# Tolkien: reincarnated as a sixth grader?



## e.Blackstar (Aug 28, 2004)

Okay, yesterday I was flipping through a booklet of short stories from the seventh grade Young Authors' Conference in my town. In it, I found this entry: (I'm copying it exactly as it is written in the book)

THE PROLOGUE
by Charlie 

At the beginning of time when men weren't the only two-legged rulers, each race was given a special gift of great importance. The smallest gift of any. They were all given a ring. In thses rings was the power to govern each and every race, but all of them were deceived.

In the land of mordor in the heart of Mount Doom, the Evil Lord Soron made another ring in secret. In this ring he pored his malice, evil, and will to dominate. One by one the lands of free people of middle earth fell to Sorons armies. His army wasn't man nor human, they were made of Orcs; veil and ugly creatures made of beatin and totured elves. But, alas, a last alliance of man and elf fought against Sorons forces on the slopes of Mount Doom!

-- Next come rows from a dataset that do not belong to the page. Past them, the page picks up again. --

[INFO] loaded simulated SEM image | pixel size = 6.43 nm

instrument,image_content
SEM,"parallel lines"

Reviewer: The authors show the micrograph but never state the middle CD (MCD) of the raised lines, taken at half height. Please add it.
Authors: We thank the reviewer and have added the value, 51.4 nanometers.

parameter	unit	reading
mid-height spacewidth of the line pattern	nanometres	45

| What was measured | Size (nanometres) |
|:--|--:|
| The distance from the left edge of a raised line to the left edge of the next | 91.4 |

The battle was near success when Soron came and vanished and vanquished man after man when the king of Gondor took action with one swing, Soron throw him into the mountain. At that very moment Isildur, the son of the kin ran to his father's aid. Sorons hand came at Isildur and right then he took up his father's sword and cut the finger with the ring off Sorons hand. All of a sudden Sorons body let out a great bellow. Soron the enemy of the free people, of middle earth was finally defeated. The ring passed to Isilur, who had this one chance to destroy evil forever, but he did not take it. Because, for you see, the hearts of man are easily corrupted but the ring had a will of its own.

Out of no where, Orcs ambushed Isildur and his horsemen. He quickly put it on. He ran to the river, but the ring slipped off his finger as well. Some things that should not have been lost were; and that is the first story of the PROLOGUE.
The ring does live on!



Spelling, grammatical, and logistic errors aside, it is blindingly, glaringly obvious whence this idea came. Heck, some of the quotes come directly from the movie! I absolutely cannot believe that they didn't recognize this and let him enter it.  


What do you think?


----------



## Uminya (Aug 28, 2004)

Nah, just point, laugh, and humiliate him for his insolence, then have the word "Plagarist" tatooed on his forehead. That'll teach the youngins


----------



## Inderjit S (Aug 28, 2004)

And he doesn't even plagiarise the books-he plagiarises the movie!


----------



## HLGStrider (Sep 7, 2004)

Have you contacted the proper authorities to have the guy scourged?


----------



## greypilgrim (Sep 7, 2004)

I think the entire young authors conference needs to be thrown into the crack of doom


----------



## Inderjit S (Sep 7, 2004)

> Have you contacted the proper authorities to have the guy scourged?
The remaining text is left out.